Trump dumped U.S. stocks. Should you do the same?

Donald J. Trump has made plenty of shocking statements in his campaign for president, but the advice he gave in an interview Tuesday surprised in a different way. Trump said he "got out" of the stock market and urged Americans to abandon equities in their 401(k) accounts, noting that the Federal Reserve's historically low interest rates have pushed stocks to lofty valuations. He predicted markets will fall, though he added they would "go great" if he were elected three months from now.

Trump is absolutely correct that stock valuations look rich, and he isn't alone in suggesting stock prices could fall. Goldman Sachs issued its own report on Sunday suggesting investors pare back their exposure to stocks, blaming global uncertainty and the risk of "shocks" such as a recent coup attempt in Turkey.

But discouraging working people from investing in stocks for the long haul is discouraging them from taking advantage of one of the few ways they stand a chance of getting ahead. Wealthy people like Trump have easier access to stock-market alternatives from private-equity to real estate, while people with less are likely to park un-invested savings in bank accounts and CDs that earn them next to nothing.

Investing regularly in a diversified portfolio including publicly traded stocks is the best way for middle-class, working people to build wealth, prepare for retirement and potentially leave something for their kids. Attempting to accomplish this by timing the market is almost always a money-losing proposition.

Trump, a real estate investor who admits he's never put much money into the stock market, nonetheless likes to present himself as an insider who knows how the system works. What he's really doing is pushing a Wall Street-friendly mantra: The more retail investors try to time the market, the more profit flows to Wall Street, which is built on transaction fees. Those fees from trading are a big reason studies show the average investor underperforms the S&P 500 index.

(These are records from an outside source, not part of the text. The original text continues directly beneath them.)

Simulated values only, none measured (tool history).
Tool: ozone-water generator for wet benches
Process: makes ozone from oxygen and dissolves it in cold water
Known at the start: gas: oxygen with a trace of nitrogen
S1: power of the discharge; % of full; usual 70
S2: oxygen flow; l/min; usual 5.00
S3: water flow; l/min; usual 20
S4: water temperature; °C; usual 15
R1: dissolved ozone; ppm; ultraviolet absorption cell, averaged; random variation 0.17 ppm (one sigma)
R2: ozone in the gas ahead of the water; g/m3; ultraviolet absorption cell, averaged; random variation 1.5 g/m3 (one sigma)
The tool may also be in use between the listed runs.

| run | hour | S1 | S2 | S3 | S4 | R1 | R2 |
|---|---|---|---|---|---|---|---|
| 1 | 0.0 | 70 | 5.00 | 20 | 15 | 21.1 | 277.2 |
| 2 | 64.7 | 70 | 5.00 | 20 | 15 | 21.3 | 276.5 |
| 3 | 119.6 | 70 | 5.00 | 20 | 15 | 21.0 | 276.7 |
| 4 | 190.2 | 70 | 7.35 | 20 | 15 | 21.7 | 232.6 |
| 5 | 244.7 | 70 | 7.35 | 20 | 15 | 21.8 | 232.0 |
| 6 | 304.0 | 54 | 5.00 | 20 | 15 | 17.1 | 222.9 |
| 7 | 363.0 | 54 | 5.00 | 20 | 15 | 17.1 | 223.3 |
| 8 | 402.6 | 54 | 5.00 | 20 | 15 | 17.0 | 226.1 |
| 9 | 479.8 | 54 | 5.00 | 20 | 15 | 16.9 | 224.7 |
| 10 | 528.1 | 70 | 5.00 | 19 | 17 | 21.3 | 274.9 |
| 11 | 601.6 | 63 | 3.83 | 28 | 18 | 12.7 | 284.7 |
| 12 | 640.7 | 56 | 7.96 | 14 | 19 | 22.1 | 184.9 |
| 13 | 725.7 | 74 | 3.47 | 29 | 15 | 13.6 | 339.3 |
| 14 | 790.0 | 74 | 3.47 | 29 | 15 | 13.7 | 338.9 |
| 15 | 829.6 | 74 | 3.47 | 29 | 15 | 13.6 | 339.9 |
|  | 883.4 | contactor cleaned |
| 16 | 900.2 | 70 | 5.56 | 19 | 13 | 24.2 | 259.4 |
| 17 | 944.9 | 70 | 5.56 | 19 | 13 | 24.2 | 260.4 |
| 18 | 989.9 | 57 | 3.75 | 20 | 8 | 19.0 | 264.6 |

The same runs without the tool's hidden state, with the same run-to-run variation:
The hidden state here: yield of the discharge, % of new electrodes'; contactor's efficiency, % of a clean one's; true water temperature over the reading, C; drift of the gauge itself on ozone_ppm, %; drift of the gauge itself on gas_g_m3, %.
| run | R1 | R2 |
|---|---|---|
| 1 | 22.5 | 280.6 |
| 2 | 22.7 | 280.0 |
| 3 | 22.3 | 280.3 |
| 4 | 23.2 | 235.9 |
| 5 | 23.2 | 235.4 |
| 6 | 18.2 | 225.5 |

Retail investors would be better served to follow the advice of investing legend Warren Buffett (a recent critic of Trump's presidential run, and view stocks as small shares in productive businesses. Invest in those businesses regularly, via low-cost index funds, and reinvest the dividends. Add to your nest egg in good markets and bad, smoothing out unpredictable swings on Wall Street. The strategy has paid off handsomely for long-term investors, who have enjoyed a historical average return in the range of 7 percent per year--massively better than today's most generous savings-account rates of just above 1 percent.

Meantime, fearful investors who sold at the Great Recession lows in 2009 missed out on a return of more than 200 percent, or about 17 percent per year with dividends reinvested. Those who instead invested in gold at the market's nadir would have earned an annualized 5 percent per year.

Why did Trump advise his supporters sell stocks? It's possible he genuinely wants to help them avoid losses, and sees equities as over-valued. Plus, many Wall Street prognosticators have warned stock markets could tank if Trump's bid for the White House gains momentum.

On the other hand, Trump may again be looking out for Trump. The stock market's performance in the three months prior to a presidential election almost always predicts the election result: When markets gain, the incumbent party wins; when it falls, the challenger prevails. In other words, Trump may just be talking his own book.